When designing systems for large-scale order-processing, companies today must account for the changes wrought by the advent of internet selling. Buyers today want the assurance of product on hand, coupled with immediate delivery. Retailers must be ready to fulfill a given order at the touch of a button. As a result, they no longer enjoy the luxury of time, as it existed when sales were preceded by deliveries to the store and physical visits by customers. "The retailer captures time by putting inventory on the shelf," Belanger says. "The customer captures time by being a buyer at its convenience. The customer benefits from time more in an internet environment."
The new merchandising model imposes a "tremendous stress" on any retailer attempting to meet the requirements of electronic commerce. Traditional buying and selling cycles, whereby retailers would load up their stores and distribution centers in late summer or early fall for the Christmas shopping season, don't necessarily apply. The peak in demand has shifted closer to the end of the season. "Convenience to the consumer," says Belanger, "has caused inconvenience to the seller."
With those changes in mind, retailers must rethink how they design and use their distribution centers. Some rely on the same facility for internet and brick-and-mortar sales, but that approach creates the challenge of handling very large and very small orders in one distribution environment. Others build separate facilities, which can boost overhead and complicate both planning and execution in DCs.
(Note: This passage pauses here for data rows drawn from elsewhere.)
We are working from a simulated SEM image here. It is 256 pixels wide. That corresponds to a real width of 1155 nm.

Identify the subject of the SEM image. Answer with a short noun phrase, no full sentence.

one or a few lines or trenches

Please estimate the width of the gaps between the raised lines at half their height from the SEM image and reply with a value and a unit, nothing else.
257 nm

The right picking technology will depend on the nature of a retailer's SKUs; the volume, size and scope of the distribution operation, and seasonal demand patterns. In any warehouse, the overarching goal is to minimize travel, without compromising the ability to respond instantaneously to demand. The software, too, must be able to react in real time, not in the batch mode that characterizes many legacy systems that were tied to big mainframes. A modern-day operation must be able to handle each item according to its assigned priority, even in a high-volume, multi-channel environment, Belanger says.